John Barnes, Historian

Sir Charles Morrison

Perhaps the most surprising fact about Charles Morrison's long parliamentary career was that he was never given office. 'Given', because in the great tradition of the English gentleman, it simply was not done to be seen to exert oneself. But the languid air and rather laidback approach to politics concealed a sharp mind and good political judgement. "He would have made a good minister," Ken Clarke observed, "but he would never have pushed his claims for office." Instead he found himself chairman of Nick's Diner, "the obvious man to choose" from amongst their seniors by a rather leftish group of new MPs, "delightful, good company, highly intelligent and witty." Between 1967 and 1970 he had spoken for the Conservative Opposition on sporting matters and many of his friends were critical of Heath when Morrison was left out of the incoming government. But he remained a loyal Heathite, one of Ted's circle, and Sara, his more dynamic and outgoing wife, became an influential counsellor as Vice Chairman of the party organisation 1971-5. After Mrs Thatcher became leader, Morrison became more and more detached from the party and while he long remained an influential backbencher, he became something of a serial rebel. It was nevertheless characteristic that, when he was thinking of running for the chairmanship of the 1922 Committee against Edward du Cann in 1979, he should have tossed a coin with Paul Bryan to decide which of them should run. Morrison lost, but remained Vice Chairman until 1983.

Charles Andrew Morrison was the second son of John Morrison, Conservative MP for Salisbury 1942-64 and the highly influential chairman of the 1922 from 1955 until 1964. Morrison was educated at Eton and after two years at Cambridge, completed his education at the Royal Agricultural College in Cirencester. He joined the Life Guards for national service 1950-52 and served with the Royal Wiltshire Yeomanry, a territorial unit, until 1966.

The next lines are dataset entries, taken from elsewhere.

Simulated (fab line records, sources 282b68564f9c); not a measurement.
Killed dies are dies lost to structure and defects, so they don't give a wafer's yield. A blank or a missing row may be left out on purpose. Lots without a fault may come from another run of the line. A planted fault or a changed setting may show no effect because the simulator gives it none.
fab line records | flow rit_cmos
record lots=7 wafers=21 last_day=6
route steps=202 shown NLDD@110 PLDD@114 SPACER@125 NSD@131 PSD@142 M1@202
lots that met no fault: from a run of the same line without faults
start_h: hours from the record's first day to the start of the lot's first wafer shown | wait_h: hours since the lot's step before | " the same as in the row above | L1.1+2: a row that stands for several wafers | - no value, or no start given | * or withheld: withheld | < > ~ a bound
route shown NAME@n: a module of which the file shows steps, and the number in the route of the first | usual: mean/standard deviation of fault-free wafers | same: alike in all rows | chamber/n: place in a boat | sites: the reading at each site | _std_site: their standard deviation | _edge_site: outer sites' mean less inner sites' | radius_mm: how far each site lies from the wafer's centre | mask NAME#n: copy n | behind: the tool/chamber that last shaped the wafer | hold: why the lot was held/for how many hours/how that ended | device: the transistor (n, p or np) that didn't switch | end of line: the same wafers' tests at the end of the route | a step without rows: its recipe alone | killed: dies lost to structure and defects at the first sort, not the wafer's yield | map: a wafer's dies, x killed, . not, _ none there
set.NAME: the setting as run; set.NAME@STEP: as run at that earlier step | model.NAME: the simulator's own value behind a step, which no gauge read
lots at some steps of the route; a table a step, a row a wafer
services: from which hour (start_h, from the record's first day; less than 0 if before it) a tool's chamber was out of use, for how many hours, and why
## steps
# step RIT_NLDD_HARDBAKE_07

Elected on to the Wiltshire County Council in 1958, he became Chairman of the Education Committee in 1963, but the death of the MP for Devizes in the spring of 1964 led to his selection to fight and hold the seat in a critical by election in May 1964. He increased his majority in the General Election and held the seat until he retired from the House of Commons in 1992. He was an enthusiastic campaigner for Heath's election to the leadership in 1965 and a loyal supporter thereafter. After a brief spell as secretary of the Conservative backbench Education and Science Committee, he became Chairman of the South Western Sports Council in February 1966 and was appointed Conservative front bench spokesman on sport in 1967. Although he must have been disappointed to be left out of the Government in 1970, he remained on close terms with his leader. He accepted Margaret Thatcher's offer of the Chairmanship of the Young Volunteer Force Foundation 1971-4 and served first as Vice Chairman 1970-72 and then Chairman of the Conservative backbench Agriculture, Fisheries and Food Committee 1972-4. He had first been elected to the 1922 Executive in 1966 and in March 1974 he was elected its Vice Chairman, a position he held until 1983, beating off a challenge from Marcus Fox in 1982, but finally losing the position a year later.

Morrison can best be characterised as an establishment liberal, almost the exact opposite of his younger brother, Peter, who became Mrs Thatcher's PPS. He was an opponent of capital punishment, a supporter of abortion and a proponent of population control in the context of aid for the underdeveloped countries. He was to serve as a director on the Global Committee of Parliamentarians on Population and Development from 1984 until 1991. In the 1960s he was a strong supporter of radical local government reform and he was always a strong European.

In 1976 he became vice chairman of the Conservative backbench Constitutional Committee, succeeding to the Chair 1979-84. Within the party, he was a leading exponent of the case for proportional representation, backing the added member system for the European elections in 1977 and advocating PR at a fringe meeting at the Conservative Conference in 1978. Inevitably the return of a Conservative Government in 1979 diminished enthusiasm for the idea in the party's ranks, but Morrison was elected Chairman of the National Committee for Electoral Reform in 1985 and two years later launched a fair votes campaign. In 1988 he advocated proportional representation for County Council elections.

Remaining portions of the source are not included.